My comment and recommendations were based on his assertion that the oil rose to 200F from the quench.
If the oil is only 120-130F, or at room temp as is done with #50, The quench should only raise it about 5-10 degrees. If it stays below 150F, then the blade could cool in the oil until it reached room temperature if you wished. This could take up to an hour, as the cooling rate of a tank of oil is pretty slow. No real harm would be done, but I like the blade to reach room temp ( and assure Mf) in less than 10 minutes after the quench. I also prefer a even and continuous drop.

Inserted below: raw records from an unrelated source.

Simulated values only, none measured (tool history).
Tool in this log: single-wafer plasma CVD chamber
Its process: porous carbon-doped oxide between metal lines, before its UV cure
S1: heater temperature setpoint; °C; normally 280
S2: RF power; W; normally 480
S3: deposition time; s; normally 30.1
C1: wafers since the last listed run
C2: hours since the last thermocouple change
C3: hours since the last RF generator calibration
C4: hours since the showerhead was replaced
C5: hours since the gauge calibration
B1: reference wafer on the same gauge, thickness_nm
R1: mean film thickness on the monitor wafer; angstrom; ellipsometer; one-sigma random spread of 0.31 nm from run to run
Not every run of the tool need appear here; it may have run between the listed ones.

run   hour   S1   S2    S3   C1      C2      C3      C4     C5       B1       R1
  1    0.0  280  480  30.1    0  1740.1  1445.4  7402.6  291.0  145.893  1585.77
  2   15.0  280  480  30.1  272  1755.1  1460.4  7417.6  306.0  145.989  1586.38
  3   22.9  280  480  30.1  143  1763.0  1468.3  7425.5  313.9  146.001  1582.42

If the oil is around 200F, Mf would not be reached in sufficient time to avoid auto-tempering, and higher RA would be likely. The steel would likely only have an Rc in the mid to upper 50s before the temper. If his quench oil warms up excessively, then removing the blade and allowing it to air cool to room temp would be advisable.
This is my quench procedure:
Austenitize in the oven or forge and soak for the necessary time. I assure that the edge and tip are evenly heated and at the correct temperature (
*the spine is not important). The quench is smooth and the tank is about three feet from the forge. I normally remove the blade after about 8-10 seconds in the oil to check and straighten any warp/curve while still austenitic. Sometimes I stick it back in the oil for up to another 30 seconds to let it drop to below 400F, but usually I just stick it on a magnetic bar near the forge to hang in the air. After all blades are quenched and cooled, I gently wash them off with soap and water and temper immediately in a pre-heated oven. Even though I have several HT ovens, I use the forge to HT most carbon steel blades, and do the tempering in the kitchen oven. Sometime easy is just as good as complicated
* The way many folks like Don Hanson and others get nice hamon on blades with no clay is that they HT for the edge temperature. The spine may barely be above the Curie point ... or below it. Even if the whole blade is at the same temperature in a HT oven, the spine is much thicker than the edge. That means the spine and upper bevel will not make the pearlite nose in fast quench steels like W2, 1095. The auto-hamon ( as it is often called) is the result.
When doing HT is a forge with a high carbon steel, the edge is all you need to watch. If you spend too much attention on getting the spine up to 1450, then you will likely have an edge that is 1550. I would far rather have the edge at 1450, and really don't care what the spine temp is. Any soak should be done while observing the edge and keeping it at the target temp. If the spine rises to that temperature, fine ... but, again ... the edge is what you are hardening.